Thursday, 22 October 2015

Asimovs - June 2015



At the start of the year I began reviewing 2015's run of Asimov's Science Fiction, but I was careful not to make any rash promises about delivering those reviews in anything like a timely fashion. My efforts to read the April/May double issue came acropper when I lost my copy of the magazine in Paris, and although editor Sheila Williams very kindly sent me a pdf of the issue, for various boring technical reasons, I can only read pdfs in my office - and I've had a novel to finish in the meantime. As it happens I'm just about done with the double issue but in the meantime I thought I'd skip ahead a month and do the June edition first.

With my own short fiction reading being so spotty in recent years - part of the reason I started this exercise - I came to this issue completely unfamiliar with any of the contributors, having not knowingly read anything by any of them before. As such, I'm pleased to say that I found it a generally strong issue, with a nicely varied selection of stories.

The lead story is "The End of the War" by Django Wexler, and it's military science fiction with a space-based setting. No, come back - it's actually pretty inventive, with an effective evocation of combat between different vessels equipped with advanced nanotech weapons. The war has been going on a long time:

The salvage isn't anything to write home about. It's a seventh-generation wetship, probably a destroyer. The second or third generation ships were profligate with materials - heavy metals, exotica, even organics - and are thus the most valuable targets for harvesting. By the seventh generation, resources were already getting scarce, and there's less worth digging out of the old hull.

There's nothing startling about the narrative choices made here, but the story's effective enough as it stands, if you can get past the overload of jargon and tech-talk. When I encounter a piece like this, though - told in the first person -  I'm more and more minded to ask myself - exactly who is being spoken to, and under which circumstances? I'm as guilty as anyone of making unexamined viewpoint choices in my fiction, but it's definitely something that preoccupies me more as I get older, and I can't help wondering how often these decisions aren't underpinned by any deeper considerations of form and intent, but are rather made on the spur of the moment, simply because a story feels like it'll work better one way than the other.

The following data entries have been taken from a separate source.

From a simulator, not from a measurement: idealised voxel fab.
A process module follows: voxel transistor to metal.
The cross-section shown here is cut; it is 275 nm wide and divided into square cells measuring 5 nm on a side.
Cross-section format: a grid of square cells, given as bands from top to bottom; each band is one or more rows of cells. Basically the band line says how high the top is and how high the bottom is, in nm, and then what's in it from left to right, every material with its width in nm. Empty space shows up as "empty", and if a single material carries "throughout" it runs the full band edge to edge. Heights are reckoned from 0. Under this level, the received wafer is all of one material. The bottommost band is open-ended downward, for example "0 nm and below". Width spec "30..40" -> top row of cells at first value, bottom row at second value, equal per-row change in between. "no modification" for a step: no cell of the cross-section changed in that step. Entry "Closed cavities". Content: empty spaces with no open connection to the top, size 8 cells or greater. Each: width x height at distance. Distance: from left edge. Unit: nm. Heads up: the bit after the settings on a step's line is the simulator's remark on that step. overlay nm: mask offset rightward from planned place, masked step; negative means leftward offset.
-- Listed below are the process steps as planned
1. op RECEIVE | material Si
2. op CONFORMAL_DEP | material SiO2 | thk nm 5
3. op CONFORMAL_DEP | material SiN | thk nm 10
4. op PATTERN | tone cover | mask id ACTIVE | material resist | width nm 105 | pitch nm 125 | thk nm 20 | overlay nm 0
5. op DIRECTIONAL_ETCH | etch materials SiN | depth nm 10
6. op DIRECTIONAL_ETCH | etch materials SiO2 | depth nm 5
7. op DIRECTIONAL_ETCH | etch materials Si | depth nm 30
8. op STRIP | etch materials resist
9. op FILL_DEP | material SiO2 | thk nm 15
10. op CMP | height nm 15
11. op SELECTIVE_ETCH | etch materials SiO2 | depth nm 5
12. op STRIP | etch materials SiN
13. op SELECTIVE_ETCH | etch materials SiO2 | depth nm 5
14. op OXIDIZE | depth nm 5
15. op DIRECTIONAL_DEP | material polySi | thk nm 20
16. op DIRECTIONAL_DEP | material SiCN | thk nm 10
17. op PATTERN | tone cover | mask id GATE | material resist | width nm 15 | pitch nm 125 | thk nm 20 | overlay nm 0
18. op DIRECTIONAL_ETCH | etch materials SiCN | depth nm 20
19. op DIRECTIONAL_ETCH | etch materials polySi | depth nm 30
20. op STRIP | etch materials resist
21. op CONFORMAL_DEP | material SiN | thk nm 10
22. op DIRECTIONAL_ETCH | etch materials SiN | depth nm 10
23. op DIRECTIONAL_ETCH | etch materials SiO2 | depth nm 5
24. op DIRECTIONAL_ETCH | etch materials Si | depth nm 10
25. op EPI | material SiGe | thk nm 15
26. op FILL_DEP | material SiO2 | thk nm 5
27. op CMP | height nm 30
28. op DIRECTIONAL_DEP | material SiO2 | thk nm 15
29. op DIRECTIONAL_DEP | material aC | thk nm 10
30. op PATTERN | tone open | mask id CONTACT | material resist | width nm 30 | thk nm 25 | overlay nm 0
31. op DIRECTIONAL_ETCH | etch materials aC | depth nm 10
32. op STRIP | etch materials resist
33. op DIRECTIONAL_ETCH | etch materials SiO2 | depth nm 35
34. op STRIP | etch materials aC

Henry Lien's "The Lady's Aquatic Gardening Society" is note-perfect in its evocation of the starched manners of high nineteeth century society. Dealing with an escalating feud between two almost equally dreadful women engaged in vicious social oneupmanship, I can't help wondering whether it owes something to the wonderful Mapp and Lucia stories of EF Benson.  The arch, comedic tone is very similar. But - although it doesn't become immediately clear until rather late in the story - it is science fiction, of a sort, and this tit-for-tat game eventually has (literally) world-changing consequences. If I've complained in previous reviews of a certain sameness of voice in many of these stories, that's not an issue here - the evocation of a certain ghastly social set is excellently done and sustained without a slip. If there's one problem with the piece, it's that the tone, once established, doesn't vary to any significant degree, leading to a certain monotony of effect as the story progresses. I also felt that the back-and-forth snidiness between the two main protagonists, while effective enough, wasn't quite as sharp and steely as it should have been. But these are minor quibbles and I enjoyed the piece very much.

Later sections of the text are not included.